Model = TypeVar("Model", bound=BaseModel)

class EventBridgeEnvelope(BaseEnvelope):

    def parse(self, data: Optional[Union[Dict[str, Any], Any]], model: Model) -> Optional[Model]:
        """Parses data found with model provided

        Parameters
        ----------
        data : Dict
            Lambda event to be parsed
        model : Model
            Data model provided to parse after extracting data using envelope

        Returns
        -------
        Any
            Parsed detail payload with model provided
        """
        parsed_envelope = EventBridgeModel.parse_obj(data)
        return self._parse(data=parsed_envelope.detail, model=model)

What's going on here, you might ask:

  1. We defined an envelope named EventBridgeEnvelope inheriting from BaseEnvelope
  2. Implemented the parse abstract method taking data and model as parameters
  3. Then, we parsed the incoming data with our envelope to confirm it matches EventBridge's structure defined in EventBridgeModel
  4. Lastly, we call _parse from BaseEnvelope to parse the data in our envelope (.detail) using the customer model

Data model validation

Warning

This is radically different from the Validator utility which validates events against JSON Schema.

You can use parser's validator for deep inspection of object values and complex relationships.

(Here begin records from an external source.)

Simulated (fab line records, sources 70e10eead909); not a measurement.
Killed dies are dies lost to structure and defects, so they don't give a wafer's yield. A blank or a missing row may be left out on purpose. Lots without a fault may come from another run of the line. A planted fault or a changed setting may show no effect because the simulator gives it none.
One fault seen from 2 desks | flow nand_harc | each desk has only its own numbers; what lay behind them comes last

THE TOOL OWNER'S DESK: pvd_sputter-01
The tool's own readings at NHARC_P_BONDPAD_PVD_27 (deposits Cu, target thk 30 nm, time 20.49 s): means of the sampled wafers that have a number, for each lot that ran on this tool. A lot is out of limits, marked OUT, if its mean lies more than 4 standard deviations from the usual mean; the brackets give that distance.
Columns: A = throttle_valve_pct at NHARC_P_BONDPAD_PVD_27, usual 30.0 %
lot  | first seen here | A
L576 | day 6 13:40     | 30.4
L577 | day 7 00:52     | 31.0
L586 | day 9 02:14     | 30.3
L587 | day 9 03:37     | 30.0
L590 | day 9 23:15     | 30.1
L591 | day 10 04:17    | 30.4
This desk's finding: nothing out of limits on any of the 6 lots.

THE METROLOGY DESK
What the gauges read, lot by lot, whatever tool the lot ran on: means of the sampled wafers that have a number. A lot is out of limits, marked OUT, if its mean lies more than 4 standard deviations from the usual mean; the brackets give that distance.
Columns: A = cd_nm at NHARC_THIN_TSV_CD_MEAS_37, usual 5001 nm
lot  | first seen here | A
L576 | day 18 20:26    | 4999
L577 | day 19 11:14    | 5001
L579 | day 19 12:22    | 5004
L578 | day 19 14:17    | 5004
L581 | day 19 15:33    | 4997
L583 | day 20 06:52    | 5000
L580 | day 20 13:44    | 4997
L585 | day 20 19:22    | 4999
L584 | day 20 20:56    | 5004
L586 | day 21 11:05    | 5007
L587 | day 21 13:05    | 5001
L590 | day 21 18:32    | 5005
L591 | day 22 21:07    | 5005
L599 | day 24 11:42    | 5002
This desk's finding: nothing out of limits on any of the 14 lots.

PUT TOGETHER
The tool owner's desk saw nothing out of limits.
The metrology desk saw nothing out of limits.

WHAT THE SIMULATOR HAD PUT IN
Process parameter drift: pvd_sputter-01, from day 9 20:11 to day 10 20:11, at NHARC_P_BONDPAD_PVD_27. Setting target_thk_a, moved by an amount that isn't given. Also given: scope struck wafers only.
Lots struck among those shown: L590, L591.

There are two types of class method decorators you can use:

  • validator - Useful to quickly validate an individual field and its value
  • root_validator - Useful to validate the entire model's data

Keep the following in mind regardless of which decorator you end up using it:

  • You must raise either ValueError, TypeError, or AssertionError when value is not compliant
  • You must return the value(s) itself if compliant

validating fields

Quick validation to verify whether the field message has the value of hello world.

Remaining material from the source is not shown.